Historicising Heritage and Emotions examines how heritage is connected to and between people and places through emotion, both in the past and today. Discussion is focused on the overlapping categories of blood (families and bloodlines), stone (monuments and memorials) and land (landscape and places imbued with memories), with the contributing authors exploring the ways in which emotions invest heritage with affective power, and the transformative effects of this power in individual, community and cultural contexts.
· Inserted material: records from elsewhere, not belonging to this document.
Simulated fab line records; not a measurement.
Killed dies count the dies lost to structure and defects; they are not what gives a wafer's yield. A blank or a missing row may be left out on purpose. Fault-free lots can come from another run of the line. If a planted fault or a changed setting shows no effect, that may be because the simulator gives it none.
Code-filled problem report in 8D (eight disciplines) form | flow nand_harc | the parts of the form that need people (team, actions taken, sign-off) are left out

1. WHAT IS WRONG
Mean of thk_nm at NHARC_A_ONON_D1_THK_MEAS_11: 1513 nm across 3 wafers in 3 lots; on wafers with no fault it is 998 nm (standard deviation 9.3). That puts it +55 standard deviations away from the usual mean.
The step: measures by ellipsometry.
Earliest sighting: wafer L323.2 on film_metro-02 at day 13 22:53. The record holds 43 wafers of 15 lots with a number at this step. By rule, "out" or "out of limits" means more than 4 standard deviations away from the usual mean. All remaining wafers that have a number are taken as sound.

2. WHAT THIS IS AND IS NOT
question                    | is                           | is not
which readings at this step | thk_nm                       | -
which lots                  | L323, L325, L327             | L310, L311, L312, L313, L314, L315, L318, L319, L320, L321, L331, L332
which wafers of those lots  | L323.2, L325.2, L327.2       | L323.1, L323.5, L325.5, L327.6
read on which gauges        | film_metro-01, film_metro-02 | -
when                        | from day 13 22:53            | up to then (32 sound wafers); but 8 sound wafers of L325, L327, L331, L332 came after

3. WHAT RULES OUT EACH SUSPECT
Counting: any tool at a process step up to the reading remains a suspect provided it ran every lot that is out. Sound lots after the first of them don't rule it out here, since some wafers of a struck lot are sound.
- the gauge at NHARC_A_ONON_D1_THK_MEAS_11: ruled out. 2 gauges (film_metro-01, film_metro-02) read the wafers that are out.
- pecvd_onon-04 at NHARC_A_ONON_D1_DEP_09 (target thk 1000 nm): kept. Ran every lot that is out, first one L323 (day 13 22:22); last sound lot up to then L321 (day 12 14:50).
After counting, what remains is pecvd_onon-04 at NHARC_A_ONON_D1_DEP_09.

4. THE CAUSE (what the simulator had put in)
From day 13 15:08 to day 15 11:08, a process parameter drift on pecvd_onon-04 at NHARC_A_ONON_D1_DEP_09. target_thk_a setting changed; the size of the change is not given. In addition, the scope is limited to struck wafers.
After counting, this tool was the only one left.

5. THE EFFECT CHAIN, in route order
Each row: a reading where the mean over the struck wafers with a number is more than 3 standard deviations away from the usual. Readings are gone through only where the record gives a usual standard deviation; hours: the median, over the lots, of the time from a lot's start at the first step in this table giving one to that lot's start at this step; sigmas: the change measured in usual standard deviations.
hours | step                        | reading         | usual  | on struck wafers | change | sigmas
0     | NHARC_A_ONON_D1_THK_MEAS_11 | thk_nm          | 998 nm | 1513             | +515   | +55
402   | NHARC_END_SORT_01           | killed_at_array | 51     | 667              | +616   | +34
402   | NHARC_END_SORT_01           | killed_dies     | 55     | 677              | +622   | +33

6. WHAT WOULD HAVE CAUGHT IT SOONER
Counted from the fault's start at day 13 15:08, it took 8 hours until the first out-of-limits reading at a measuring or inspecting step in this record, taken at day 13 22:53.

The 13 chapters that make up the volume take examples from the premodern and modern eras, and from two connected geographical regions, the United Kingdom, and Australia and the Pacific. Each chapter seeks to identify, historicise and contextualise the processes of heritage and the emotional regimes at play, locating the processes within longer historical and transnational genealogies and critically appraising them as part of broader cultural currents. Theoretically grounded in new approaches to the history of emotions and critical heritage studies, the analysis challenges the traditional scholarly focus on heritage in its modern forms, offering multifaceted premodern and modern case studies that demonstrate heritage and emotion to have complex and vibrant histories.
Offering transhistorical and multidisciplinary discussion around the ways in which we can talk about, discuss, categorise and theorise heritage and emotion in different historical contexts, Historicising Heritage and Emotions is a valuable resource for students and scholars interested in heritage, emotions and history.